In such a calendar filled world, we don’t normally build curiosity about news coverage in other countries, especially the developing ones. Here, everyone gets their news coverage by a click of a button right at his or her television or computer screen. However, how do villages in rural and remote areas get their news? Don’t they have the privilege to know and understand what is going on, if not in the world, in their own country?
Appan Samachar, meaning “Our News” in Hindi, is a just one example of rural and remote villages obtaining the technology to start a news coverage channel. It is an all women village news network. In the simplest terms, a news channel organized by women of villages, focusing on topics of development issues, child marriage, public health, environmental issues, etc. This non-governmental organization (NGO) uses a generator to supply power to a projector and other equipment, where villagers can watch in their local markets.
In the United States and other developed countries, news broadcasts and the flow of information is something that can be taken for granted. We have never seen a day without news. However, step out of our world and there is a world of developing and underdeveloped nations like the sub-Saharan nations, India, China, countries in South America, etc. For these countries, it can seem impossible to imagine a system of electronic or even paper-based journalism.

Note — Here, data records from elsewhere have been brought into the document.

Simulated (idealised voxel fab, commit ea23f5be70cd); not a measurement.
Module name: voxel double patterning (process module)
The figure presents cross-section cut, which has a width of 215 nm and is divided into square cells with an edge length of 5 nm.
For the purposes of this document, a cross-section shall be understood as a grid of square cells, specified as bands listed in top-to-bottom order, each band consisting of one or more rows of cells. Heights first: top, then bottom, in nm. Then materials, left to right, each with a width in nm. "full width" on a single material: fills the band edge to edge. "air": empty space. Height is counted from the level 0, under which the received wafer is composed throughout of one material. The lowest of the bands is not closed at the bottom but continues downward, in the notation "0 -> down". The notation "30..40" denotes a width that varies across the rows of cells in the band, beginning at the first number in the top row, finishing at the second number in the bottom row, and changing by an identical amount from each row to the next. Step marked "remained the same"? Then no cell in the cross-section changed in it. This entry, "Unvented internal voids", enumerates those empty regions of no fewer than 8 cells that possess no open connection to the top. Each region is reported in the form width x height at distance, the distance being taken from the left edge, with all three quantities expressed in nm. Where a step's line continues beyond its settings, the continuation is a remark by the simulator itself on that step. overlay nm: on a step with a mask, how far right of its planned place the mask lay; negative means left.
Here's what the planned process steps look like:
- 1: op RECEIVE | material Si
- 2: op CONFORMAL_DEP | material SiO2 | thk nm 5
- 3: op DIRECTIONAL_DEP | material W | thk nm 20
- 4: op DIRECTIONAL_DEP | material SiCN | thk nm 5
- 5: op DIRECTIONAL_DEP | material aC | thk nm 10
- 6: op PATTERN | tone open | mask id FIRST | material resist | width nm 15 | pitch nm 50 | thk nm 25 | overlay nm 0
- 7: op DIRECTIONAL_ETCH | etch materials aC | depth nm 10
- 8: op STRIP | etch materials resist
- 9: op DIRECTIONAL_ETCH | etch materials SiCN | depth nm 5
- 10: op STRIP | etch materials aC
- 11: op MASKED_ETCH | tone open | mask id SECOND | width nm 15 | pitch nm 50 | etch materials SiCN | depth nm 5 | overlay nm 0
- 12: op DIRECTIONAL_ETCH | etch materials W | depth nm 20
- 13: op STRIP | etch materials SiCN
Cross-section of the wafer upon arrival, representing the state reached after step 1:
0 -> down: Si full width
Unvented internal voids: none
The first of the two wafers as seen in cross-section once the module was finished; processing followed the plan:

So what seems to us as very elementary and unattractive is something revolutionary for the people of these regions who are still decades away from a pizzazz filled world.
A news channel that started out with just 3 girls cycling around to gather news, has now ended up with two-dozen girls working with Appan Samachar as journalists. Raising the voices of women throughout rural and remote villages.
Have you ever thought on how these rural villages obtain their news coverage?